FPGA timing different in execution mode and simulation mode

Intaris · ‎02-03-2020

I have run into similar issues, with my interpretation of the end result being that all logic on the FPGA chip up to but not including the actual hardware device being controlled is simulated. When I test in simulation mode, I have zero delay between my outputs and inputs when in reality the delay is approximately 30us.

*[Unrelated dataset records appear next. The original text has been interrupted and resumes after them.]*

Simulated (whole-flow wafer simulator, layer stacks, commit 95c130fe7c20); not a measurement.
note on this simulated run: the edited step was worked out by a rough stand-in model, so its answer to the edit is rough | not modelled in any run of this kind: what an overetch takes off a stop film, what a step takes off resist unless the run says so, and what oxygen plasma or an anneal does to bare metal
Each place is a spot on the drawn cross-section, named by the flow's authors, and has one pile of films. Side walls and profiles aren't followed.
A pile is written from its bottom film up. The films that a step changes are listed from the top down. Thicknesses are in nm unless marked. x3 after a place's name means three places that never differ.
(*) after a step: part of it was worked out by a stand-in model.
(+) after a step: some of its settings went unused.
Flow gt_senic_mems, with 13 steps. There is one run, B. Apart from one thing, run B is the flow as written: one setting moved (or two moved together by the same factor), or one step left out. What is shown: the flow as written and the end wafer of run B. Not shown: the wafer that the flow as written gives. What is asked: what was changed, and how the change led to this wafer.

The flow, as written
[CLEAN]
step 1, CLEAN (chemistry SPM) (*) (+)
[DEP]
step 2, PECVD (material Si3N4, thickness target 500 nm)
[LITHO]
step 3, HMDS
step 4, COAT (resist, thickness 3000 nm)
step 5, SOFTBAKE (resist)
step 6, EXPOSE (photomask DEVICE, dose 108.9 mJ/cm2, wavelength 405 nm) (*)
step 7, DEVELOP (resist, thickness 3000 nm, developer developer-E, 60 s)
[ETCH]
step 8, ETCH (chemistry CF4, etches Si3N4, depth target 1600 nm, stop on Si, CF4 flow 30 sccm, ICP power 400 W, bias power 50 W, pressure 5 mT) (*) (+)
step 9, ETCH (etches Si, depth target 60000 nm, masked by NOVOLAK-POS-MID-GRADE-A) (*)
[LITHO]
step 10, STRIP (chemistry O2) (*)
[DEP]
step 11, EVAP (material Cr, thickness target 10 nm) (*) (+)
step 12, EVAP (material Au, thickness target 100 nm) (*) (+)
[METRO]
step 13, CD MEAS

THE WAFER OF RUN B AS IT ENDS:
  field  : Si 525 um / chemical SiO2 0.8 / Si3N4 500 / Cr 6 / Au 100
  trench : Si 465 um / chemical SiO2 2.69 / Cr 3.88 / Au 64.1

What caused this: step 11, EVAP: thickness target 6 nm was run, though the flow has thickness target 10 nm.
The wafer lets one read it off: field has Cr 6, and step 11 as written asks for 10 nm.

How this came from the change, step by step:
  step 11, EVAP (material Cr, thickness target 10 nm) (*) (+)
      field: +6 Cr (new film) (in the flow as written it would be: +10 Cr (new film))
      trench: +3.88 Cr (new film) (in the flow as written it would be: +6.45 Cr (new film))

Having said that, I program exclusively with SCTLs on FPGA and am only familiar with the simulation timing of that mode of operation.

Thomas444 · ‎02-03-2020

A little update to the topic - I created an application where I can disable parts of the code through the Case structure and check for timing. First, I fully understand that adding ten new case structures affects the execution a lot. But still, outcome is unexpected:

Everything disabled: 10 ticks per loop

Enabling FIFO writes (9 elements): 36 ticks per loop

Also enabling filters: 75 ticks per loop

Also enabling flagging (custom bitwise data manipulation): 105 ticks per loop

Also enabling input reading: 782 ticks per loop

Disabling everything but input reading: 392 ticks per loop

After enabling input reading, loop is timed by input signal (which runs at 392 ticks per one sample). It is like enabling input reading slows everything down about 6 times. Any ideas now?

GerdW · ‎02-03-2020

Hi Thomas,

@Thomas444 wrote:

After enabling input reading, loop is timed by input signal (which runs at 392 ticks per one sample). It is like enabling input reading slows everything down about 6 times. Any ideas now?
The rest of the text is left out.